The report found that Airbnb clients skew young and budget-conscious, with a taste for adventure and a craving for local culture, compared to hotel clients who see the hotel itself as a destination. Boutique labels are an effective way to acquire Airbnb users, but consumers often choose based on what they want from the trip.
“The idea of boutique hotels bridging the gap is an interesting one, and while their existence and rise in popularity can’t be solely attributed to the rise in other lodging options such as Airbnb, it’s certainly a part of it as hotels seek to edge out any competition that can steal market share,” said Adam Rossow, chief marketing officer of iModerate.
“These boutique properties often seek to provide a more unique, localized experience (much like an Airbnb) but still give travelers the sense of security and trust they crave,” he said. “However, it doesn’t seem as black and white on which consumers will choose – a hotel or an Airbnb.

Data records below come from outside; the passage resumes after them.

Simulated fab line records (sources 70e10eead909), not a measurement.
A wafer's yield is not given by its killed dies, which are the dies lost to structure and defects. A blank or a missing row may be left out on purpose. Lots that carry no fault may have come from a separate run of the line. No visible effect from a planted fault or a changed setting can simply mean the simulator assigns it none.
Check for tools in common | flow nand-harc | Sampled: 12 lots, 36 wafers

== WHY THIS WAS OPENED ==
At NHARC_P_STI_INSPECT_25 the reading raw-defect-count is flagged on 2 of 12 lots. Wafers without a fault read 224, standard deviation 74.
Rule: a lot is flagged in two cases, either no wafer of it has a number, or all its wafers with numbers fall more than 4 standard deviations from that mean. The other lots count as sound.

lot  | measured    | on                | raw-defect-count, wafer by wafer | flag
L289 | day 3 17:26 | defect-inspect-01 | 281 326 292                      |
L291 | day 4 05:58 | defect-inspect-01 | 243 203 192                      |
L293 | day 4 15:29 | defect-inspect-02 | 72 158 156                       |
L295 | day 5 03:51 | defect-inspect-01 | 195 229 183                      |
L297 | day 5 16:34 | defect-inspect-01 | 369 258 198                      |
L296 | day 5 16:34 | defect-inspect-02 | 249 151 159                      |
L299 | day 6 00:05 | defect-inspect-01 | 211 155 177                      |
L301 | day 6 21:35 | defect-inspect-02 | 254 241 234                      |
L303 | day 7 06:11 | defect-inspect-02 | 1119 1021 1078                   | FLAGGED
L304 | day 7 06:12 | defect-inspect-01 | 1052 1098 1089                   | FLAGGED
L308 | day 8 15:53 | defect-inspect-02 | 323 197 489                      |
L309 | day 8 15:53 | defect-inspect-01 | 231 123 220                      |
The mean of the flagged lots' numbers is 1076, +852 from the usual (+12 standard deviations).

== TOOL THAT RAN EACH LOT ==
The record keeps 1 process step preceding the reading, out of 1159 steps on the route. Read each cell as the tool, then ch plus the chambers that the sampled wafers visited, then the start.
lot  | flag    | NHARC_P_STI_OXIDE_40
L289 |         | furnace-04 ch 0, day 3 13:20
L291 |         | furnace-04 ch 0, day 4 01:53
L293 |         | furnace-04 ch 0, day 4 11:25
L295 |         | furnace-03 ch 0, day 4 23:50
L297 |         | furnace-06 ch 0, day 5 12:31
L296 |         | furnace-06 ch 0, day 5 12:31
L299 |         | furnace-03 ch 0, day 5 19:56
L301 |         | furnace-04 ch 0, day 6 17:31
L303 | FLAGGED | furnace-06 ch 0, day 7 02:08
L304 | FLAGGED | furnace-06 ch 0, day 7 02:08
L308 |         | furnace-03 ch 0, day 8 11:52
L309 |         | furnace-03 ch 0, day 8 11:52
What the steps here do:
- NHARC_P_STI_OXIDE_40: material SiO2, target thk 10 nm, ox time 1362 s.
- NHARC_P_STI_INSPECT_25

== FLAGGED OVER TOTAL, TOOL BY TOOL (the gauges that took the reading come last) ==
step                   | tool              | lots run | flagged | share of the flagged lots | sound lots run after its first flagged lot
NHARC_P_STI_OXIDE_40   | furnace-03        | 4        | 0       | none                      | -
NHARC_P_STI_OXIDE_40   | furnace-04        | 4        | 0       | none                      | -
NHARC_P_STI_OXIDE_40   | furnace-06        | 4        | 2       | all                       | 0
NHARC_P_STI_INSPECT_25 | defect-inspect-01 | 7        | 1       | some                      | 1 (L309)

“Of course, you have some that are absolute in their choice, but it’s situational for many travelers and their choice revolves around what they want and expect from that particular business trip, vacation, etc.”
Introvert or extrovert?
While hotels appeal to consumers because they offer familiarity and certainty, Airbnb has attracted frequent visitors for the opposite reason. The thrill of not knowing for sure what one will get and the accompanying possibility of unique experiences interests younger travelers.
Women, iModerate found, especially appreciate being in an environment resembling a home rather than a hotel. The chance to be near and live like locals in neighborhoods removed from commercial hotel properties is another draw for Airbnb lodgers, and is something hotels will have difficulty countering.